Allegations of dirty tricks have emerged in the campaigns for the May 5 Malaysian elections after a number of websites were hacked and broadcasts by radio stations were apparently jammed.
Websites belonging to Radio Free Malaysia, Radio Free Sarawak and the news portal Sarawak Report, among others, were subjected to DDOS (distributed denial of service) attacks, which editors blamed on the Malaysian government.
Typically, DDOS involves saturating a website with information and requests that slow its response to the point of being inoperable. The attacks have been traced to Russia and Eastern Europe.
One site apparently received 64 million hits.

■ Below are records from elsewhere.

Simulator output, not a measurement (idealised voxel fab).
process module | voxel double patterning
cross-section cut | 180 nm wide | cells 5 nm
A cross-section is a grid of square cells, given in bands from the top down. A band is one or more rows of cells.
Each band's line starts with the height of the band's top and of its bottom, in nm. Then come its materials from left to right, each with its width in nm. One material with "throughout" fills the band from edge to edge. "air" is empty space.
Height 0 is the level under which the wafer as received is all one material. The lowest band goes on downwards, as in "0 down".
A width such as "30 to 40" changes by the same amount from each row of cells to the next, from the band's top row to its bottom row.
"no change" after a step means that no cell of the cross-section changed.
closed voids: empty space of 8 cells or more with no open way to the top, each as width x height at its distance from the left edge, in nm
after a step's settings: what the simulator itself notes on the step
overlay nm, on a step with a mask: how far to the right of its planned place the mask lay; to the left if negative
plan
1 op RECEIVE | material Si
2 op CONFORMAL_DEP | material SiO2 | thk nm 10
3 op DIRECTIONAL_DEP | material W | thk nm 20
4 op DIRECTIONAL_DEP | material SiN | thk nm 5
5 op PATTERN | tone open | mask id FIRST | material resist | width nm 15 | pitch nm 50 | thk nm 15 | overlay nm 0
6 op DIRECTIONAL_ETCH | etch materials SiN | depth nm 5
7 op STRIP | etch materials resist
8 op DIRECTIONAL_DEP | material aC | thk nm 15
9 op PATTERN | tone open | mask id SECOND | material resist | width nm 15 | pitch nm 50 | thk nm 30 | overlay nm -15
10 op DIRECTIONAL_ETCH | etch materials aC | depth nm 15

“This is not a proper expenditure of taxpayers’ money and it only goes to prove how vulnerable this 50 year old regime feels to the truth,” said Clare Rewcastle Brown, editor of Sarawak Report and founder of Radio Free Sarawak and Radio Free Malaysia.
Sabah and Sarawak, the two Malaysian states in the country’s east on the island of Borneo could cost Prime Minister Najib Razak and his United National Malays Organization (UMNO) its first election since independence from colonial Britain in 1957.
The leadership in both states have faced widespread allegations of corruption that include government kickbacks and illegal logging and have been pivotal in delivering the UMNO the required votes in previous national elections.
Details of the attacks have been restricted in cyberspace with the web operators relying on social networking sites like Facebook and bloggers like Din Merican to get information on the attacks out to the Malaysian public.
“BN (Barisan Nasional) controls every single newspaper and broadcast outlet in Malaysia, which are all forced to pour out propaganda favoring their party and to attack opposition leaders without allowing them their right of reply,” Brown said. “And yet BN are nevertheless clearly terrified by even the most modest platforms providing independent news or alternative information.”
Similar allegations of hacking were made during the recent Sabah crisis, when at least 200 militia members from the Southern Philippines crossed the maritime border and launched a bloody insurgency in the name of the self-anointed sultan. The action cost more than 70 lives.
The Malaysian government was roundly criticized for its inability to control its eastern borders and deal with the rebels effectively and this was expected to cost the UMNO votes at the upcoming poll.
Prior to the insurgency in early March, the UMNO was widely expected to win the upcoming election. But opposition leader Anwar Ibrahim has gained an unlikely political advantage from the violence in Sabah. Given his unprecedented gains in the 2008 elections, victory for his Pakatan Rakyat coalition is no longer totally out of the question.